Friday, January 23, 2015

Where's That Good Bowl Shape?

 New bowls! I've been trying to get into my hands a form I see occasionally in others' work and have in my mind's eye: bowls that lift and flare from a narrow base, up and out. It's a gesture, like flinging out your arms to the sky. I see I wrote about this in October; what a long time til I have concrete, well, ceramic, results. And these are an intermediate effort, not a consistent success.

Is this it? It's got some of the quality, but I think loses the energy of the flare because the top turns inward.

This one? Yes, more lift.

Maybe even better with the top edge turned outward. This adds open hands to that arm gesture.

Here's a rounder bowl, with the narrow base and not much flare. I like it but it's not the same shape at all.

A little more of the flare. Better, definitely. Very small differences make a significant difference in quality. And I am only looking for one quality here. The rounder bowls have other kinds of quality  (I am exploring adding slip for texture and I like it in these 2 bowls.) Very complicated.

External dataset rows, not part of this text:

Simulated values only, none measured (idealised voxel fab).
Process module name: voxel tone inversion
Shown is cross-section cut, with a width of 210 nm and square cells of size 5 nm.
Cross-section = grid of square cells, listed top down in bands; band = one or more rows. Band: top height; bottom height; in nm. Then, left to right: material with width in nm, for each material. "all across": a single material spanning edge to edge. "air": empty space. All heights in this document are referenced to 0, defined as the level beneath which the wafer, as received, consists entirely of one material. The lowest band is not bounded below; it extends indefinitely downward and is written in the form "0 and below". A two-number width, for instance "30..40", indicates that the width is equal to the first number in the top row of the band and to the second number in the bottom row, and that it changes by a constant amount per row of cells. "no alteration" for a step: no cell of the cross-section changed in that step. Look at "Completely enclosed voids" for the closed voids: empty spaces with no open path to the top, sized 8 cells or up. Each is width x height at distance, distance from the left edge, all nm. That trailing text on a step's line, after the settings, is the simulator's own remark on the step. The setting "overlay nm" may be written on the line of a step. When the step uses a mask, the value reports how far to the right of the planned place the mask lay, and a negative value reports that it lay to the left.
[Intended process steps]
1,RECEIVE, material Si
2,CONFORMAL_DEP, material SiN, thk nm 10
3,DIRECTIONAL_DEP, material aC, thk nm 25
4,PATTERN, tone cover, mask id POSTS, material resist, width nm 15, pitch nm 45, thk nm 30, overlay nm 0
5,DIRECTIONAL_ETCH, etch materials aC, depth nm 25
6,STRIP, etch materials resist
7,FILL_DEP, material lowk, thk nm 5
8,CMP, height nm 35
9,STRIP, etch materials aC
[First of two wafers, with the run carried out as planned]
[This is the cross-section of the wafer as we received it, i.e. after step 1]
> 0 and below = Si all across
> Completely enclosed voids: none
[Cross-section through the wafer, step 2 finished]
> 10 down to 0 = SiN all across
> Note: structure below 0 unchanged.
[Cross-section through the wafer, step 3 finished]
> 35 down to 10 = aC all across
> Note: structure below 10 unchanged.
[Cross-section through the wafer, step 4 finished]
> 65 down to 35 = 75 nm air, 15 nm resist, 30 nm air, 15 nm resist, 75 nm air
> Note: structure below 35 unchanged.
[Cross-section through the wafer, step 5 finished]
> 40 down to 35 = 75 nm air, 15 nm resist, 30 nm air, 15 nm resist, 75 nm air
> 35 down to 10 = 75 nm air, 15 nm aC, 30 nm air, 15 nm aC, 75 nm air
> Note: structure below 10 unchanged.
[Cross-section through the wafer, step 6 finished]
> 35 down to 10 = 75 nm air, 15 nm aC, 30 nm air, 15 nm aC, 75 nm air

What about functional quality? Yes, the bowls seem well balanced with such a narrow base, though I've made wider ones that tip. There is a limit to the width that works.

The top edge seems to look equally appropriate, whether it is level, wavy or cut. So this is not a difference that makes a difference. 

And the glazes? These bowls are  also an exploration of cone 10 glazes I have available.

How about that wild combination? The bowl is a bit tippy, but I like the colors.

Oh yes, though not news. I really like this rutile glaze on porcelain, even better with some texture to enhance the runny effects.

Conclusions? Just keep at it. There is an endless amount of subtle variety in this field, and an endless amount to learn.  Fun. Perhaps every subject is open like this, and so full of possibility that you never come to its end. The world is BIG!

Friday, January 9, 2015

Making Pottery in Old Age

What does it take to keep making pottery into old age?

 I do know people who have had enough and stopped potting, when conditions in their lives suggested a change. Most of us seem to love it, though, and want to keep going indefinitely. Bodies don't keep going indefinitely. Besides all the rest of life and health, there are health problems that come with making pottery: carpal tunnel problems from repetitive motion of hands and wrists, elbow troubles, tendinitis. We all know we should not breathe clay dust for years, but how scrupulously careful are you? Glaze chemicals are sometimes dangerous, too. If you would like to be scared/warned, check out Beth Peterson, Is Pottery Dangerous.

The inspiration for thinking about this is an article in last Sunday's LA Times on Dora De Larios. She is a major potter and sculptor now in her 80's and working busily. Perhaps it's more design than hand work at this point, but she seems still to be carving her pieces herself.

And I think of Eva Zeisel, my hero these days. She died almost exactly 3 years ago at age 105. A few months earlier she was still designing, though I think she shifted away from hand work in the 2000's sometime. Early in her long career she started designing ceramics for commercial production, and at the end of her life, began designing pieces in other materials. Never stopping, always creative.

Locally, and more accessibly, there's Jeri Unitt, who continued to take classes at Clay Associates into  her 80's. Over the years, she has not only made lovely indoor pieces, but has created her whole garden, the tiles for the back porch, the edging for planting areas, and table tops and flower pots.

And me? I started potting far too late in life to expect to give it up.  And I love the example of these people, carrying on long in delight and commitment and ability.